With the “Cars” franchise itself now over a decade old, though, this grown-up-oriented story line offers a way for the series to appeal to both parents and to the kids who fell in love with the first “Cars” movie back in 2006, many of whom are now approaching adulthood themselves. At the same time, Pixar and Disney are working hard to cultivate a new generation of “Cars” fans – and, in particular, bring more young girls into the fold with the introduction of a major female character in Cruz.

Pixar has never shied away from incorporating grown-up themes into its films, of course, whether it’s the fear of mortality in “Toy Story 3,” parental anxiety in “Finding Nemo” or environmental destruction in “Wall-E.” Indeed, the animation studio plumbed the indignities of middle age once before in its 2004 film “The Incredibles,” which centers on a pair of married superheroes in the suburbs trying to adjust to the sometimes spirit-crushing struggles of work and parenting.

“We really don’t make our movies for a particular age group or gender — we truly make them for everybody,” says John Lasseter, chief executive of Pixar Animation Studios and Walt Disney Animation Studios, who directed the first two “Cars” films. “If someone is breathing, they’re our target. That’s my philosophy.”

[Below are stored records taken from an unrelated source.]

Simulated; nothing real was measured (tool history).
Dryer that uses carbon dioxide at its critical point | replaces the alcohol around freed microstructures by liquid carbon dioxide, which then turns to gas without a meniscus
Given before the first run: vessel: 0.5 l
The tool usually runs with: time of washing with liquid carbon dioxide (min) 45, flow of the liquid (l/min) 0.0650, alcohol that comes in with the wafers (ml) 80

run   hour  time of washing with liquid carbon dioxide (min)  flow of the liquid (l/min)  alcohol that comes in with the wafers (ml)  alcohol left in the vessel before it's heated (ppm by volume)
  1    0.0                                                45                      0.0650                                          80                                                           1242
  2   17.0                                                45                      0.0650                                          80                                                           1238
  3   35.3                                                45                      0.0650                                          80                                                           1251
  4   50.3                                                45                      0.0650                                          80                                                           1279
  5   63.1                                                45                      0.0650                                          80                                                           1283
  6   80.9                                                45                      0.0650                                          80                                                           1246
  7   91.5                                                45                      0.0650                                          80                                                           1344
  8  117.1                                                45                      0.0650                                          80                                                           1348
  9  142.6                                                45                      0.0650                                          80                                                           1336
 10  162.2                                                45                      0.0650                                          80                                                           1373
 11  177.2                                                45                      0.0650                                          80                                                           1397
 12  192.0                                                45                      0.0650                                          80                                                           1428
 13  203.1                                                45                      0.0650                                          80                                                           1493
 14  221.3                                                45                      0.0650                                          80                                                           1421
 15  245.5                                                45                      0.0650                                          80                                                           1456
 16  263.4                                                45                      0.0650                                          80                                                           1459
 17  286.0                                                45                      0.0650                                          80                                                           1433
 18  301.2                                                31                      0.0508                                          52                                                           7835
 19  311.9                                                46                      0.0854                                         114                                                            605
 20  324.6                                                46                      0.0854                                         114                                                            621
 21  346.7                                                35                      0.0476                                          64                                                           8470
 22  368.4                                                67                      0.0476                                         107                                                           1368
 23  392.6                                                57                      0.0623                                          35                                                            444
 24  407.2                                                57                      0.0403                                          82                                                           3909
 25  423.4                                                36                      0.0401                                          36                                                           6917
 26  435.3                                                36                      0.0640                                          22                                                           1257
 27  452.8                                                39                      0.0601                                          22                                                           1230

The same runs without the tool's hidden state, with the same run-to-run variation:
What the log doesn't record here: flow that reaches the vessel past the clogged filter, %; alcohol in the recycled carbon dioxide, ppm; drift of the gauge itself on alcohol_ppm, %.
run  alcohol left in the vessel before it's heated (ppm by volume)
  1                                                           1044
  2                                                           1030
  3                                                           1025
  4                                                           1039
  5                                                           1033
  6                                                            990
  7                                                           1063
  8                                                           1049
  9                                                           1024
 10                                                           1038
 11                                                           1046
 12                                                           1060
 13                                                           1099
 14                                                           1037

Lasseter says the initial inspiration for McQueen’s emotional journey in “Cars 3” — which sees him transition from hotshot racing champion to elder statesman and mentor — came from his friendship with NASCAR racer Jeff Gordon, who announced his retirement from the sport in 2015 at age 43.

“In the last few years of his racing career, Jeff would talk to me a lot about the young drivers coming in,” Lasseter says. “There was this energy they had and he realized, ‘That’s the way I was when I was younger.’ I started thinking, ‘Well, that could be where Lightning McQueen is at.’ ”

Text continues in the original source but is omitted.